The naira continues to gain ground against the US dollar as the Central Bank of Nigeria (CBN) ensures a steady supply of foreign exchange (FX) to both banks and Bureau de Change (BDC) operators. This intervention has helped stabilize exchange rates, meeting the demand for foreign transactions and easing pressure on the market.
Recent trends indicate that the usual FX demand from individuals and businesses, which often pushes up rates in the parallel market, has significantly reduced. Analysts attribute this to increased access to foreign currency through banks, particularly for business and travel purposes, making competition tougher for BDC operators.
With the CBN supplying FX across both official and parallel markets, the exchange rate has remained relatively stable. Many market watchers believe this trend will continue unless the CBN changes its current strategy.
On Thursday, the naira appreciated by 0.05% in the official market, closing at ₦1,498.28 per dollar. In the parallel market, it traded at ₦1,495 per dollar. The Nigerian Foreign Exchange Market (NFEM) also maintained stability, with rates fluctuating between ₦1,496 and ₦1,500.50 per dollar.
However, Nigeria’s external reserves declined to $38.5 billion due to fluctuations in FX inflows, remittances, and crude oil revenues.

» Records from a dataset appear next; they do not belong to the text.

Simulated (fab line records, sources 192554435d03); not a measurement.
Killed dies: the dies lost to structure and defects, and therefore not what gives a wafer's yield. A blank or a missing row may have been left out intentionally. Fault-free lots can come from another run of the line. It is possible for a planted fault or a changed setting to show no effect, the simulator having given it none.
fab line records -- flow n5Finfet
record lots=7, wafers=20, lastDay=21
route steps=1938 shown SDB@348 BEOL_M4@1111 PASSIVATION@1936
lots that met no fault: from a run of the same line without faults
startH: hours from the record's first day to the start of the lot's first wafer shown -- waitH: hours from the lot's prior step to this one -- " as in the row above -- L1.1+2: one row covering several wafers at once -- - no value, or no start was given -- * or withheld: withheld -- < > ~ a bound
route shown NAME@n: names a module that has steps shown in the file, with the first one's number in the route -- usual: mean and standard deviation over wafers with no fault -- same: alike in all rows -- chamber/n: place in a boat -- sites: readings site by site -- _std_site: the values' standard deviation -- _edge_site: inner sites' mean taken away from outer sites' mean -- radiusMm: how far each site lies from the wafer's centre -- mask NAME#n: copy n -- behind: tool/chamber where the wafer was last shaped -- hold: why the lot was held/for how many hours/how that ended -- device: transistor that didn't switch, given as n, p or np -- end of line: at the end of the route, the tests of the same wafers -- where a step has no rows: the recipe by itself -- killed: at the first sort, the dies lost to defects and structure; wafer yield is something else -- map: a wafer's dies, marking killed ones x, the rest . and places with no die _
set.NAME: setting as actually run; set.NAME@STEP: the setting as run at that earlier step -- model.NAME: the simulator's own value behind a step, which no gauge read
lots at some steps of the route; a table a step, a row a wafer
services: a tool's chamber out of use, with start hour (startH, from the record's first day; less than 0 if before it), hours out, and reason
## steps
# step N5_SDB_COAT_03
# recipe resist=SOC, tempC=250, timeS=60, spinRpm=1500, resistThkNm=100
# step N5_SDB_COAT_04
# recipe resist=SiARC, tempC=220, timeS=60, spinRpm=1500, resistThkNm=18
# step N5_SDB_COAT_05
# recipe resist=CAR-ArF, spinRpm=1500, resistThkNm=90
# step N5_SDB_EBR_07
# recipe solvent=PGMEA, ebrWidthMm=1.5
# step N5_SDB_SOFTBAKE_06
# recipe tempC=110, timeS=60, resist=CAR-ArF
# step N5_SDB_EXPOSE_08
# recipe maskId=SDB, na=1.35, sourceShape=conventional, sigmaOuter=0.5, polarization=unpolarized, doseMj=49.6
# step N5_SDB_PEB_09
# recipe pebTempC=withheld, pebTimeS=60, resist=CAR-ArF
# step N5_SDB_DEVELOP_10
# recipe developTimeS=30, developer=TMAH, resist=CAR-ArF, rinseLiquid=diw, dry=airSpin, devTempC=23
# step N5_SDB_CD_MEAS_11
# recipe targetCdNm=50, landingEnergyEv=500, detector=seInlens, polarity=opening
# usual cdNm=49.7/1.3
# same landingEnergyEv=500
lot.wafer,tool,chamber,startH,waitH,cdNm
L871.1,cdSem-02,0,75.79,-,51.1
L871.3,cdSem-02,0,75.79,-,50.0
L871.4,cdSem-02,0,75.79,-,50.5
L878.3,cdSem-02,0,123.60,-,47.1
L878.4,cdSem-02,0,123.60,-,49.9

Oil Prices Surge Amid Supply Concerns
Oil prices jumped by 2% as fresh concerns over supply emerged following former US President Donald Trump’s decision to revoke Chevron’s license to operate in Venezuela. Despite this, expectations of a possible Ukraine peace deal, which could increase Russian oil exports, and an unexpected rise in US gasoline inventories limited further gains.
Brent crude rose by $1.43 (2%) to $73.96 per barrel, while US West Texas Intermediate (WTI) climbed $1.46 (2.1%) to $70.08. Meanwhile, gold prices fell to a two-week low, pressured by a stronger dollar and anticipated inflation data. Spot gold dropped 1.2%, settling at $2,882.49 per ounce.